Transportation Security Administration
The Transportation Security Administration (TSA) is an agency of the U.S. Department of Homeland Security, created in the wake of 9/11 in order to protect air travel and airports in the United States. The TSA is also responsible for security for America’s highways, railroads, buses, and ports, but most of its work takes place in airport security. Currently TSA agents work at over 450 American airports.
The TSA includes several different types of employees. Transportation Security Officers (TSOs) are the most visible, encountered by travelers in airports across the country. These employees are referred to as “screeners,” searching baggage and operating metal detectors. TSA officers wear blue-grey uniform shirts and black pants and wear badges similar to those worn by police. Because TSA officers do not carry weapons and do not have the power to arrest anyone, many police agencies object to their use of badges.
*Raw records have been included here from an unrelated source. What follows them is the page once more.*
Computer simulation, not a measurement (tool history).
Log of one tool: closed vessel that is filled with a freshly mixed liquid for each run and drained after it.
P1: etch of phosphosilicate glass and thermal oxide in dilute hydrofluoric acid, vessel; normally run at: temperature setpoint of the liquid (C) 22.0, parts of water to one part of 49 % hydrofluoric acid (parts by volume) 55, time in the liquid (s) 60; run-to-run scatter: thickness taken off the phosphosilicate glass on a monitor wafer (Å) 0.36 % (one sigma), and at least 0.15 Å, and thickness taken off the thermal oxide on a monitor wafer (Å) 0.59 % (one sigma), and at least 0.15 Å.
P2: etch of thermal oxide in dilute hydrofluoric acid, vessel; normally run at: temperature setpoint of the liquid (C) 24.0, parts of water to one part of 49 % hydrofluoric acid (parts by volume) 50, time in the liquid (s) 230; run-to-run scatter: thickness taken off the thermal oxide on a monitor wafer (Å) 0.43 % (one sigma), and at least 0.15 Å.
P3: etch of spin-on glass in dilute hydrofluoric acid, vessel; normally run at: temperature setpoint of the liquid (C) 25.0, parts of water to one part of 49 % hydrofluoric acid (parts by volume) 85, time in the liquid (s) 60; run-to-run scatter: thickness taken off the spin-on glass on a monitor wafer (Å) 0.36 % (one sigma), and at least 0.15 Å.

Federal Air Marshalls are also employees of the TSA. Air Marshalls work undercover on US flights in order to protect against terrorist attacks in-flight. The Federal Air Marshall program was originally created in 1961 following the first hijacking of a US airliner.
Some studies have suggested that increased TSA security at American airports has led to a rise in traffic deaths in the United States, as many would-be travelers choose to drive rather than undergo the invasive and complicated screening procedures. Other criticisms leveled against the TSA include charges of employees sleeping on the job, sexual harassment of travelers, and wasting money.